If less than 1% of companies are successful with Lean, why are we doing it?
ByI have seen numerous times where Dr. Jeffrey Liker prominent author of the Toyota Way Series has claimed that less than 1% of companies are successful with Lean. I am not sure what criteria he bases this number on exactly but if he is even close why are we doing it? If you have studied Lean and any of Dr. Deming’s material, it would say it’s the process not the people. Therefore, would we not have to say this failure is the process not the organization? So, if Lean has this high of failure rate why are we doing it?
When I ask this question of many “Lean” people they have a tendency to answer the question based on why companies are not successful. I never intended to ask this question to beat up on the companies trying to implement Lean. They have a tough enough job. Many will point to leadership saying that they are at fault. Truth be known, they are responsible. That is why we call them leaders. But if I am a leader and something is only having a 1% success rate, why am I going to go down that path? Why would I contemplate Lean?

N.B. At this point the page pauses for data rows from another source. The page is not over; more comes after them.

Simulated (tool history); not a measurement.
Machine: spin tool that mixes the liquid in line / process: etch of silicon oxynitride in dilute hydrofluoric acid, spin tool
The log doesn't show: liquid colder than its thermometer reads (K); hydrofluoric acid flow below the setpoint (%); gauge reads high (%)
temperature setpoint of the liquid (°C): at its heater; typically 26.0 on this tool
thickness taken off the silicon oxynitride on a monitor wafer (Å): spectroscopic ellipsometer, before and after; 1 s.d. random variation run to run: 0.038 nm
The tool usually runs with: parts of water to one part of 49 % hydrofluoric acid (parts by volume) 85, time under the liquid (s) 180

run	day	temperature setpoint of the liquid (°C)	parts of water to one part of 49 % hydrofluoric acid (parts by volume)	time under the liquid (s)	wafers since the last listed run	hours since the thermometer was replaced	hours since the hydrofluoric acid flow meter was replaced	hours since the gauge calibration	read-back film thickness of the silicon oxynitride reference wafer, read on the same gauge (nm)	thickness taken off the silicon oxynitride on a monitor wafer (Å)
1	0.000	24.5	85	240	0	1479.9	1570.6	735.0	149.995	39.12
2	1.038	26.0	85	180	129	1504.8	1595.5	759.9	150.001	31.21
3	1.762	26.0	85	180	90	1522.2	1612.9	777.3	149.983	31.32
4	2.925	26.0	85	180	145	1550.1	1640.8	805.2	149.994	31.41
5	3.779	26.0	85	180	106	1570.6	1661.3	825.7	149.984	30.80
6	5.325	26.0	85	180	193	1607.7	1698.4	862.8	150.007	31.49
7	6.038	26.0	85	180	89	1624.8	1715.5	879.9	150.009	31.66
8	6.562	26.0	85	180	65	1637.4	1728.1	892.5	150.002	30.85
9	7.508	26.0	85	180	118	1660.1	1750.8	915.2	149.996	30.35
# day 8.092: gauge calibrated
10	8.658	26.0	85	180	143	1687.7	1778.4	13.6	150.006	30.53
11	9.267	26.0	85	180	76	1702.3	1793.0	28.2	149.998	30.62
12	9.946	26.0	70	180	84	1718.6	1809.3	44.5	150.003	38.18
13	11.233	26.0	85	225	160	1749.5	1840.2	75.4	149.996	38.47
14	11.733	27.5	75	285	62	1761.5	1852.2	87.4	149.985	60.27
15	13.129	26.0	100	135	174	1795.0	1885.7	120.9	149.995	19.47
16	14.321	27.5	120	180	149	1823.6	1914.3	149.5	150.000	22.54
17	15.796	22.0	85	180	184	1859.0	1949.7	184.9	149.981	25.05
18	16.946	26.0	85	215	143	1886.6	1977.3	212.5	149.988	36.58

The fact is that Lean, Six Sigma, TQM and many methodologies work. The fact is most weight-loss programs work. The problem is most people; most organizations don’t master them to make them successful. As Dan Pink said, “Mastery is hard.” Hence, less than 1% of companies are successful with Lean or even something as simple as a weight loss program. You can find plenty of advice; you can read books, go to seminars and enroll in programs. I am not against professional advice mind you; they have experience and knowledge that you may not have in your organization. But this is where your plan may break down. Look at all your diet plans for example, why do they stop working? It’s you, not the plan.
What does work is the same thing for both people and organizations. It is the scientific process of trial and error. You don’t get it right at first, you have to break habits, personal habits as an individual and company cultures as an organization. Successful companies do it a little bit at a time. In Lean, we call this scientific method PDCA. We plan, do it, check the results and adjust. It is a purposeful experimentation.
To me, this is the excitement of Lean, is this empowering aspect that is not easy. You teach people, rather than solve people’s problems for them. And in doing so, they learn how to make better decisions which leads to better performance.
Dr. Michael Balle stated in an interview with me, “Lean gives you an ideal; it’s a commitment to an ideal.” More importantly, you must understand your own organization, the culture that exist and the culture that your customers expect and are willing to derive value from. You have to make the process your own. You have to rid yourself of Lean or other business processes. Dr. Liker’s statement is exactly correct because successful companies that started down a Lean path are not Lean anymore, only the unsuccessful ones are. If you are successful at implementing Lean, it is simply not Lean. It’s yours.